The TV show Fist of Fury was a re-working of the famous Fist of Fury film starring the legendary Bruce Lee. Let me tell you, knowing the story so far going into Legend of the Fist helps, otherwise it’s a confusing narrative to say the least. After avenging his slain teacher’s death at the hands of the Japanese, Chen Zhen (Donnie Yen) is presumed dead. Chen travels to Europe to join his countrymen to fight in the European theatre of World War I (the film informs us of China’s ignored-yet-important role in said conflict). After the war is over, he returns to Shanghai under the alias of a fallen comrade, finding the city torn between the occupying British and Japanese forces. Joining an underground rebel movement, an incognito Chen becomes the manager of a posh nightclub for foreigners dubbed, homage ahoy, Casablanca. Like in the Bogart/Bergman classic, the club is a place where powerful political enemies often find themselves tables away from each other, giving Chen a valuable position that is not only close to his enemies, but will also help him avoid suspicion. Chen takes on the invaders in public by disguising himself as a masked hero, who looks an awful lot like Kato from The Green Hornet (no doubt another tribute to Bruce Lee). Using his new superhero identity, Chen uses it to save the political enemies of the murderous Japanese forces, in an effort to rid Shanghai of their foreign influence.
If that paragraph above makes the plot to this movie sound simple in any way, I assure you it is not. Legend of the Fist honestly feels like a season of a television show cut down into a feature film. Characters are casually introduced and killed, slapdash subplots come and go, and none of it feels like it has any consequence. On top of that, much of Chen Zhen’s kung-fu superheroics are given the montage treatment, as though a ton of action scenes were consolidated into a shotgun blast of various explosions and beatdowns. These bite-sized bits that are neither exciting, nor satisfying. The movie’s opening sequence, which takes place on a World War I battlefield, involves Chen fighting through enemy territory with dual bayonets in an effort to kill as many German troops as possible in the most insanely over-the-top manner imaginable, and it’s damn good fun. The scene where he first attacks the Japanese assassins in his Kato costume is also excellent, and promises a fun, pulpy adventure for our hero. But the movie loses steam shortly afterward, the story gets convoluted, it lacks focus, and eventually it becomes hard to care about anything that is happening.
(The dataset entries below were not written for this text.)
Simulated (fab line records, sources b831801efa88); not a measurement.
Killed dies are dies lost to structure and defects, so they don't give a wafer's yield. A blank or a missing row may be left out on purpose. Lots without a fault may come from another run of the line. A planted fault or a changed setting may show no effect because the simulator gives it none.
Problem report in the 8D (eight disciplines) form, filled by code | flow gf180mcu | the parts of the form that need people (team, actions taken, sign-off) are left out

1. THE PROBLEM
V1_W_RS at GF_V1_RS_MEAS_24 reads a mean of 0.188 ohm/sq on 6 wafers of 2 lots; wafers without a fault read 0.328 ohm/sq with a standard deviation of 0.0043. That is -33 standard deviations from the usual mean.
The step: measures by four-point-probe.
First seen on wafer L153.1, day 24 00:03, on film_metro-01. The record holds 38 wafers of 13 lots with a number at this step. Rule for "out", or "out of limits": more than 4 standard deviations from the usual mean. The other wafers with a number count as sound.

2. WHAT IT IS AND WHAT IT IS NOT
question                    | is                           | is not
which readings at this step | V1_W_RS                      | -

The film’s director, Andrew Lau, is best known for co-directing the excellent Infernal Affairs films with Alan Mak, which went on to inspire the Oscar-winning Martin Scorsese remake, The Departed. The Infernal Affairs movies were gritty (save for the occasional cantopop-laden sequence), but Legend of the Fist has a classical visual extravagance to it. The pre-World War II Shanghai setting recalls the opening action scene in Spielberg’s Indiana Jones and the Temple of Doom. Combine that with the pulp superhero vibe, and you have what should be a unique martial arts concoction. But Lau isn’t content to let his jazzy setting and extravagant production design do the work for him, and this is his undoing. Flashy editing and modern music ruin the sense of time and place, it’s an approach that’s akin to serving a fine cut of steak with a side of ketchup.
Legend of the Fist is one I hoped to love, Donnie Yen is one of the greatest leading men in Hong Kong martial arts movies right now, his work in movies like Kill Zone and Ip Man are high above the rest of the city’s recent crop of films, and I can find no fault with his brutal action choreography in this film. The cinematic tradition Legend of the Fist draws from, from Bruce Lee to Tsui Hark, is a rich one. But it can’t be discussed in the same breath as films like Hark’s Once Upon a Time in China, or Ronny Yu’s magnificent Fearless (which deals with Chen Zhen’s late master, another legendary Chinese hero). In fact, I would recommend watching those instead, if you haven’t seen them already. For great movies featuring the Chen Zhen character, go snag Bruce Lee’s Fist of Fury, or the remake starring Jet Li, Fist of Legend. They bring the goods in a manner that this film fails to.